NEW YORK (AP) — A Libyan man under indictment in the deadly 1998 bombings of U.S. embassies in Africa must arrive in New York and prove he cannot afford a lawyer before a public defender can be appointed to represent him, a Manhattan judge said Friday.
U.S. District Judge Lewis A. Kaplan rejected an application from David E. Patton, the head of the Federal Defenders of New York, to appoint an attorney for Abu Anas al-Libi.
The 49-year-old al-Libi was seized last Saturday and has been undergoing questioning aboard a U.S. Navy warship in the Mediterranean. He is charged in Manhattan federal court with conspiracy to kill officers and employees of the United States at the U.S. embassies in Nairobi, Kenya and Dar es Salaam, Tanzania. Near-simultaneous bombings in August 1998 at those embassies killed 224 people, including a dozen Americans.

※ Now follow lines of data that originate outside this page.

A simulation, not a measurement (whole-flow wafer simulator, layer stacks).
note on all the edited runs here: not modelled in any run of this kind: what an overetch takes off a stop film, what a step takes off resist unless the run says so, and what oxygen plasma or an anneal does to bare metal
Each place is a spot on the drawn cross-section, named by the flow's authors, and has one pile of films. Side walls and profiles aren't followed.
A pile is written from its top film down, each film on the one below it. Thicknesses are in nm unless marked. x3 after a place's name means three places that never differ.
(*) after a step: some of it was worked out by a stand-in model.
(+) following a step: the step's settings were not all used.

In his application, Patton relied on a part of federal criminal code rules requiring that a person making an arrest outside the United States take the defendant "without unnecessary delay" before a magistrate judge.
Federal prosecutors argued that the application is premature in part because al-Libi "has not been criminally arrested."
"Rather, he has been detained by the United States Armed Forces, acting under their own legal authorities," the government told Kaplan.
The judge wrote that he was "mindful of the fact that Mr. Patton's concerns may include the legality of the defendant's current detention, assuming that he is not detained pursuant to an arrest on this indictment."
Kaplan did not offer any guidance on ways Patton could raise that concern with military officials.
The judge said a decision whether to go forward with a criminal prosecution based on the Manhattan indictment is a decision for the executive branch of government.
"It remains to be seen whether such a prosecution will go forward," Kaplan said.
A message for comment sent to Patton Friday was not immediately returned.
Nazih Abdul-Hamed al-Ruqai, known by his alias Abu Anas al-Libi, has been on the FBI's most wanted terrorists list since it was introduced shortly after the Sept. 11, 2001 attacks. A reward of $5 million was offered for his capture. The indictment against him claims his role in the 1998 bombings was to scout one of the targeted embassies. His family and former associates have denied he was ever a member of al-Qaida and said he has lived an ordinary life since coming home in 2011.
Al-Liby was captured as he returned to his Tripoli home from morning prayers.